Federal City Council President Sol M. Linowitz says he believes the federal government could develop a policy of more "justice" for the District of Columbia by considering a regional approach to the city's problems.
Instead of having a special adviser in the White House devoting most attention to D.C. affairs - a position occupied in the Carter administration by Martha M. (Bunny) Mitchell - Linowitz would prefer a full-time Office of National Capital Area affairs.
He reasons that an abstract concept known as the "federal interest" in D.C. has not been served well in recent years - by a congressional impasse over a budget for the city government brought about by the city's plans for a convention center, by requiring four separate federal reviews of the D.C. budget, or by the notion that Washington is "just another city so far as the federal government is concerned."
"It stains one's imagination to conceive of a federal interest in [the convention center] which could have justified denying the city a budget for one half of its fiscal year," said Linowitz last week in remarks to a luncheon of his organization, a group of top business and civic leaders here.
In searching for a definition of what should be the federal role in Washington, Linowitz found three "realities" he said he thinks should guide planners:
Constitutional, creating a role which should be limited to "positive or constructive oversight . . . to enrich and enhance the nation's capital, to add to what is already being done by the District government."

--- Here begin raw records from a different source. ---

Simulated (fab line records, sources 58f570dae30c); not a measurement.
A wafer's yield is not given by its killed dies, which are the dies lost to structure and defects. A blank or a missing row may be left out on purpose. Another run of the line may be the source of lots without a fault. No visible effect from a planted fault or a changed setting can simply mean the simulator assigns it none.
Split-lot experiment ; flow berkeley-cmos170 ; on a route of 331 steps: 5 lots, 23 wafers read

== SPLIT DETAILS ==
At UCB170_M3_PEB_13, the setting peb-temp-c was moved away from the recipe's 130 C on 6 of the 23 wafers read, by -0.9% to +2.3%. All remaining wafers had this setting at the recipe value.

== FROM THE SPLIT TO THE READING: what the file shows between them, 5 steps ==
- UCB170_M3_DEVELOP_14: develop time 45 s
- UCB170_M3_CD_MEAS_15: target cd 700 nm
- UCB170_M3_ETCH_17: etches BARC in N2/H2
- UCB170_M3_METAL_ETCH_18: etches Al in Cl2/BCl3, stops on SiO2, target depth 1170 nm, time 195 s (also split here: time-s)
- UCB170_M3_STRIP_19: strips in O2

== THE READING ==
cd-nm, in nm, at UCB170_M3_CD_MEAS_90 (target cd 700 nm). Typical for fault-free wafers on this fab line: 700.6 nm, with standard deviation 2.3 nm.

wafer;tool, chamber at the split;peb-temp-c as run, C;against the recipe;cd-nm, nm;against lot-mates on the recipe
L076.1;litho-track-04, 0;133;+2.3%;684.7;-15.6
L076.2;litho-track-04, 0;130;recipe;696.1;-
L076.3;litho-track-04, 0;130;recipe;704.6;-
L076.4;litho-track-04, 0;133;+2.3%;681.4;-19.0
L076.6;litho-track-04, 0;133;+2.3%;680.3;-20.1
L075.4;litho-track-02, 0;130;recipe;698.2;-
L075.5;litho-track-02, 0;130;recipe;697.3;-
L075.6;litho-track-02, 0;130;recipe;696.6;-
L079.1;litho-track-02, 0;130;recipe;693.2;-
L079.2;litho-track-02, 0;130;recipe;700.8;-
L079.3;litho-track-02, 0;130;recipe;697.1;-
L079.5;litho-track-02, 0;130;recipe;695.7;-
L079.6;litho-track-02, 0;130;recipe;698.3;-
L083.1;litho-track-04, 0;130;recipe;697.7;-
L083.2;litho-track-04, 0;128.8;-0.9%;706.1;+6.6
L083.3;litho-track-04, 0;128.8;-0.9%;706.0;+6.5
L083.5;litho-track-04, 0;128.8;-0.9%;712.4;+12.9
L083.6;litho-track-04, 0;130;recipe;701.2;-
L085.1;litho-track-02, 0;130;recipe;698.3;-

. Economic, forcing "special obligations" on the federal government because it is the dominant economic force in the region, "just as a private company would be expected to assume major resposibility in an area it was the dominant employer and economic force."
. Goegraphic, providing the White House an opportunity to carry out its urban policy, aimed at more agressive actions by the states to solve metropolitan area problems.
Washington's economy is interdepent, interstate and carries a heavy federal involvement, making it unique in the country.
To meet such a challenge, Linowitz says he thinks the White House should assume a local leadership role. By broading the scope D.C. liaison Mitchell to the entire metropolitan area, " the office I am proposing would work closely in support of initiatives by the various local jurisdictions and by the Council of Governments for regional betterment," Linowitz said.
He also called on President Carter to convene a "group of the finest and most creative minds from around the nation" to consider the future of Washington. And each Cabinet member should appoint a key to a new interagency task force that could coordinate federal initiatives in coordinate federal initiatives in the D.C. area, Linowitz suggested.